Doctor of Philosophy in Middle Eastern Languages and Cultures
The doctoral program in Middle Eastern Languages and Cultures offers graduate training in the following core areas within the Department:
- Arabic linguistics (theoretical and applied) - ADMISSION CLOSED FOR 2015-16 ACADEMIC YEAR
- Middle Eastern literatures & cultures (Arabic, Persian, Hebrew)
- Islamic Studies
- Hebrew Bible/Ancient Near East - Please note that Professors Huehnergard and Hackett will not serve as the primary dissertation supervisors for students admitted for fall 2015 and later. However, Professors Pat-El and Kaplan will continue to serve as dissertation supervisors.
Admission to the doctoral program in Middle Eastern Languages and Cultures requires a master's degree in a Middle Eastern or related field and demonstrated language proficiency and academic writing abilities in English. Students of living languages are expected to have reached an advanced level on a nationally recognized scale.
Biblical Hebrew/Ancient Near East applicants must have completed at least three years of college-level Biblical Hebrew. Intermediate proficiency in German or a second ancient Semitic language is also required.
All students must maintain a minimum 3.50 GPA in order to remain in good standing. If a student happens to fall between a 3.00 - 3.50 in a given semester, he/she will enter probation and have one semester to bring their grades back above a 3.50. Failure to do so could result in dismissal from the program. Students must possess at least a 3.50 in order to graduate from the program.
PhD students in living languages normally take three years of coursework in their area of concentration beyond the MA degree. PhD students in Hebrew Bible/Ancient Near East normally take four years of coursework after admission to the program. Before taking the comprehensive exams, each student must demonstrate, through formal testing, proficiency in the language required by her/his major field. Reading knowledge in one research language is required and must be demonstrated by passing a reading test administered by the department.

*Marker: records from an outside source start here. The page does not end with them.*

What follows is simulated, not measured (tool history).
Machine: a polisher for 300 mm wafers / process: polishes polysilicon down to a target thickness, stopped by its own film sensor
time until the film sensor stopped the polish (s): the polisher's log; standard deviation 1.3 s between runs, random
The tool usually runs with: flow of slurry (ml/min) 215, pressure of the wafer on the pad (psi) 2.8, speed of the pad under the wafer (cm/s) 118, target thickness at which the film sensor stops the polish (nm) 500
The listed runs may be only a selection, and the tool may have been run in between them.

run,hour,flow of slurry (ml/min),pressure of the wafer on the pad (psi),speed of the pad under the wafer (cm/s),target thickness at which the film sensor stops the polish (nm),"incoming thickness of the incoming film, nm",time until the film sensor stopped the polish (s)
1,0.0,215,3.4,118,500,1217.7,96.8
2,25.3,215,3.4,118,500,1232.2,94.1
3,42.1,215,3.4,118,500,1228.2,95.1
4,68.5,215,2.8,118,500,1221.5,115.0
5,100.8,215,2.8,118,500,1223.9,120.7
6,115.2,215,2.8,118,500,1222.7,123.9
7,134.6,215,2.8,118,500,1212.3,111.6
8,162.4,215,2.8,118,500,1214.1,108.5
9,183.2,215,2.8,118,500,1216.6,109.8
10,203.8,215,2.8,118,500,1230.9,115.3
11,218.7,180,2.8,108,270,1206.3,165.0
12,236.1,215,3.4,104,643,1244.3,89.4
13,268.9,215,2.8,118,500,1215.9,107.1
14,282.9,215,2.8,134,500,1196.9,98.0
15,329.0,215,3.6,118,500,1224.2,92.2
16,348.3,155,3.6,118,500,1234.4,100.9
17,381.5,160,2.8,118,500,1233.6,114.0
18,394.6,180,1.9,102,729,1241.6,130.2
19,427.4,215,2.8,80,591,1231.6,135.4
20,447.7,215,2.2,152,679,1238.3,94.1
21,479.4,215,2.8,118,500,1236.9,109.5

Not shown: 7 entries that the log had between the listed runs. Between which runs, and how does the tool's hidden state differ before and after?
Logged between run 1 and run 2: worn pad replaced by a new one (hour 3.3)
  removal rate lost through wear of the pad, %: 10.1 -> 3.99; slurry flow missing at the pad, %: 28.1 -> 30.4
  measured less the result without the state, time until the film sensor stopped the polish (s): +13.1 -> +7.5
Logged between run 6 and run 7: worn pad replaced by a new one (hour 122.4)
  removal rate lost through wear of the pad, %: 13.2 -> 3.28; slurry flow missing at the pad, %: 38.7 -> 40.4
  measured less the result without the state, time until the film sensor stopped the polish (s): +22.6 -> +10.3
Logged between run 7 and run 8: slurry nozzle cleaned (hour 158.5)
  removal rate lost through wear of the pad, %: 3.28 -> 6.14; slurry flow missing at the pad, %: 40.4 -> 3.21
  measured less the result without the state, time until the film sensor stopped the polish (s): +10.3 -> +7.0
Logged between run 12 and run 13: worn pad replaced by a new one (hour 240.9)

To be admitted to candidacy for the degree, the student must pass comprehensive written and oral examinations. The purpose of the comprehensive exams is to certify that the student has mastered a sufficient breadth and depth of knowledge for an academic career and has the skills and abilities required to complete a doctoral dissertation. The exams in most tracks must be taken by the beginning of the fourth year of the program. HB/ANE students take their exams at the end of the third year. After passing these examinations, the candidate sets up a dissertation committee with the help of his/her supervisor. This committee approves the dissertation proposal, guides the student in writing and revising the dissertation, and administers the final oral defense.